As Wages Rise in China, Manufacturers Look Elsewhere

Long the ubiquitous source of low-priced goods around the world, China is losing its appeal for foreign manufacturers. From the New York Times:

Bruce Rockowitz, the chief executive of Li & Fung, the largest trading company supplying Chinese consumer goods to American retail chains, said in a speech here on Tuesday that the company’s average costs for goods rose 15 percent in the first five months of this year compared with the same period last year. Executives at other consumer goods companies have encountered similar or larger increases.

Airline flights to Vietnam, Bangladesh, Indonesia and other low-wage Asian countries are packed these days with executives looking for alternatives to double-digit wage increases in China. But wages are rising as fast or faster in many of these countries, following China’s example, while commodity prices have surged around the world, leaving buyers with few places to turn.

Bangladesh raised its minimum wage by 87 percent late last year, yet apparel factories there are still struggling to find enough workers to complete ever-rising numbers of orders. “Everywhere you see signs saying ‘people wanted,’ “ said Annisul Huq, the chairman of the Mohammadi Group, a large Bangladesh garment manufacturer.

An article in the Washington Post points to the role demographics is playing in this change:

In a shift that is intensifying the economic competition between China and the United States, China’s working-age population has plateaued in size and will begin getting smaller sometime in the next five years, according to demographers and recently released census data. The number of 20-to-24-year-olds, a main source of entry-level and factory labor, is already shrinking, the leading edge of an eventual decline in the overall population.

The demographic change is ushering in higher wages and inflation and remaking the country’s social fabric — particularly in rural villages such as this one south of Beijing, where working adults have all but disappeared to major cities. If there are children, they are living with or visiting grandparents.

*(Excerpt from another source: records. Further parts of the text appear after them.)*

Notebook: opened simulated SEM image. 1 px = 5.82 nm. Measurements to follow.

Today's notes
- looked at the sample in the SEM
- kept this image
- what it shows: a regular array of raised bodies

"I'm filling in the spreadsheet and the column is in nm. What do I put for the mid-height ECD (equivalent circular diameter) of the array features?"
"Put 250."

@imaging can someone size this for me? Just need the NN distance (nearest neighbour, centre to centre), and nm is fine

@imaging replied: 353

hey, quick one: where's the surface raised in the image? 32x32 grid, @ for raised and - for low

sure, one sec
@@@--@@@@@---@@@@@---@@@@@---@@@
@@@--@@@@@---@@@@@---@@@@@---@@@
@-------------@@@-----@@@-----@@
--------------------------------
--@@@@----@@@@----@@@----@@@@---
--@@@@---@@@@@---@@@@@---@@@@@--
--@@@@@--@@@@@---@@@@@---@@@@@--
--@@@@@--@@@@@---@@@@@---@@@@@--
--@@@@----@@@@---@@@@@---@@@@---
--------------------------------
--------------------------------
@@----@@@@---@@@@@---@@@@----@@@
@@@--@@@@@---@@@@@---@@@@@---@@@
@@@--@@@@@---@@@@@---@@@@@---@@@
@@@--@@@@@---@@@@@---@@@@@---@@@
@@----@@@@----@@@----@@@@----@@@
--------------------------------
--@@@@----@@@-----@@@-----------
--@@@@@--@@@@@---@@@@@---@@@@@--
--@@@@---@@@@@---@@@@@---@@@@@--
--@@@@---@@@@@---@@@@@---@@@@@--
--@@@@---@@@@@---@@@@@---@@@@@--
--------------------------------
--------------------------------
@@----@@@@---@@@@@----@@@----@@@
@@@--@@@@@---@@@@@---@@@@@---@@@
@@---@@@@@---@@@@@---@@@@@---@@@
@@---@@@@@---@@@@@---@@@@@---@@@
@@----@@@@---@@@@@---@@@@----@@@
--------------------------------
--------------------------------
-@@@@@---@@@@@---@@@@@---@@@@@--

American companies that earned ill-will at home for shipping workers overseas are now starting to bring them back home, a column in the Globe and Mail states:

Caterpillar Inc. decided to build its next manufacturing plant in Texas. NCR Corp. decided to move production of its automated teller machines from China to Georgia. Wham-O Inc., the iconic toy maker, decided to repatriate 50 per cent of its Frisbee and Hula Hoop production from China. BCG said many more such decisions will occur as wage rates for skilled workers rise in China, year after year, at double-digit rates.

“All over China, wages are climbing at the rate of 15 per cent to 20 per cent a year …,” Harold Sirkin, a BCG senior partner, said in a release. “We expect net labour costs for manufacturing in China and the U.S. to converge by around 2015. As a result … you’re going to see a lot more products ‘Made in the USA’ in the next five years.”